The Ninth Circuit on the Scope of Remand Appeals


The Ninth Circuit expressed some openness to the other side of the split on the scope of remand appeals. But it stood by an earlier decision.


In County of San Mateo v. Chevron Corp., the Ninth Circuit held that energy companies could not remove several climate-change suits to federal court via 28 U.S.C. § 1442, the federal-officer removal statute. The court also reaffirmed the narrow scope of remand appeals under 28 U.S.C. § 1447(d). The Ninth Circuit held in 2006 that the scope of these appeals is limited to the express exceptions in § 1447(d); the court lacks jurisdiction to review any other proffered grounds for removal. San Mateo saw no reason to deviate from that holding.
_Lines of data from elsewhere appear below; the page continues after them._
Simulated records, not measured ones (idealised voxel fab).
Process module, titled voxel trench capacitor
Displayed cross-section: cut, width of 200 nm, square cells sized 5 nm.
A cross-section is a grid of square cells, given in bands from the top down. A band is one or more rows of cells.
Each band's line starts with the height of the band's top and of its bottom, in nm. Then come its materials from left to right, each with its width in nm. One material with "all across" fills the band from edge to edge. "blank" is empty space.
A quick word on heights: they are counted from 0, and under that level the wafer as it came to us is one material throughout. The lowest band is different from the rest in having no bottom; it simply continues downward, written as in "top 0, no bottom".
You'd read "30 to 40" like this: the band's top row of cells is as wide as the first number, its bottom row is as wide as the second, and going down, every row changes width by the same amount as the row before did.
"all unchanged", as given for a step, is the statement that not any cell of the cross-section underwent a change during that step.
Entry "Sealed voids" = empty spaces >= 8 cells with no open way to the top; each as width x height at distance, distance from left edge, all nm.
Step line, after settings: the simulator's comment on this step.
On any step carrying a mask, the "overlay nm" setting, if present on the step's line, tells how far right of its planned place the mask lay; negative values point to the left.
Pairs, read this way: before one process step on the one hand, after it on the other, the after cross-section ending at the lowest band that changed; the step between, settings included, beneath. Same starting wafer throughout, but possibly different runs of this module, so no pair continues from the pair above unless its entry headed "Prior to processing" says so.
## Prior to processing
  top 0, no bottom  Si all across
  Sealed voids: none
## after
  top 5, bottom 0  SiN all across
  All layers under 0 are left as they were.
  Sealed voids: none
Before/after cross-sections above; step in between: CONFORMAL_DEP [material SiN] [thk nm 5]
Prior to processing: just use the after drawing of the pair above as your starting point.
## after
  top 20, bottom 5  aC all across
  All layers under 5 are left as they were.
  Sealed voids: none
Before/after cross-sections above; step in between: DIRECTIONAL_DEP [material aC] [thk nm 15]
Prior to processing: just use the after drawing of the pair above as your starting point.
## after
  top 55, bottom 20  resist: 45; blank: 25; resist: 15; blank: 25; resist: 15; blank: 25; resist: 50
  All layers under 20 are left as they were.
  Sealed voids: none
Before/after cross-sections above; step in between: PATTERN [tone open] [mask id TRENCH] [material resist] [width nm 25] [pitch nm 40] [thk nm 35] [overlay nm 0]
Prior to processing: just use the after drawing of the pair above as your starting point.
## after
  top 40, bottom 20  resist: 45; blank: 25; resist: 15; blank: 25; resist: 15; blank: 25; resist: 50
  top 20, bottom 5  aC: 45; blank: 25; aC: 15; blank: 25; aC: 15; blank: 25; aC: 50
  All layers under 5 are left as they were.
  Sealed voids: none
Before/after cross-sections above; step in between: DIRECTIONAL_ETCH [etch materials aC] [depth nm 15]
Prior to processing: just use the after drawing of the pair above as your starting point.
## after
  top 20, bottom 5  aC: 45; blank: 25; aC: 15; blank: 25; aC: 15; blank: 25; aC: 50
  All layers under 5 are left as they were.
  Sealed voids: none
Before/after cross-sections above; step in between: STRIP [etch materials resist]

The Fourth Circuit recently reached the same conclusion as San Mateo. But a circuit split exists on this issue. The San Mateo opinion acknowledged this split and expressed some receptiveness to the other side. And a recent cert petition from the Fourth Circuit’s decision asks the Supreme Court to resolve the matter.

The San Mateo climate-change litigation

Several California municipalities sued several energy companies in California state court. The municipalities alleged that the energy companies’ conduct “is a substantial factor in causing the increase in global mean temperature and consequent increase in global mean sea surface height.” The energy companies removed these suits to federal court, invoking a variety of grounds for federal jurisdiction. Among them was federal-officer removal under § 1442. The district court rejected all proffered grounds for federal jurisdiction and remanded the suits back to state court. The energy companies then appealed to the Ninth Circuit.

The dispute over the scope of remand appeals

The Ninth Circuit first had to address the scope of its appellate jurisdiction. I discussed the scope of remand appeals in some depth when the Fourth Circuit recently addressed it; see my post A Deepened Split on the Scope of Remand Appeals. Briefly, § 1447(d) generally prohibits appellate review when a district court remands a suit for lack of subject-matter jurisdiction. But the statute contains two exceptions: when removal was based on 28 U.S.C. § 1442—the federal-officer removal statute—or on 28 U.S.C. § 1443—the civil-rights removal statute.

In removing the municipalities’ suits, the energy companies had invoked the federal-officer removal statute. So the Ninth Circuit had jurisdiction to address that ground for removal. But what about the other grounds? The energy companies argued that once appellate jurisdiction exists to review one ground of removal, review of the district court’s remand order was plenary. After all, § 1447(d) speaks of reviewing “an order” remanding a case that was removed under the federal-officer removal statute.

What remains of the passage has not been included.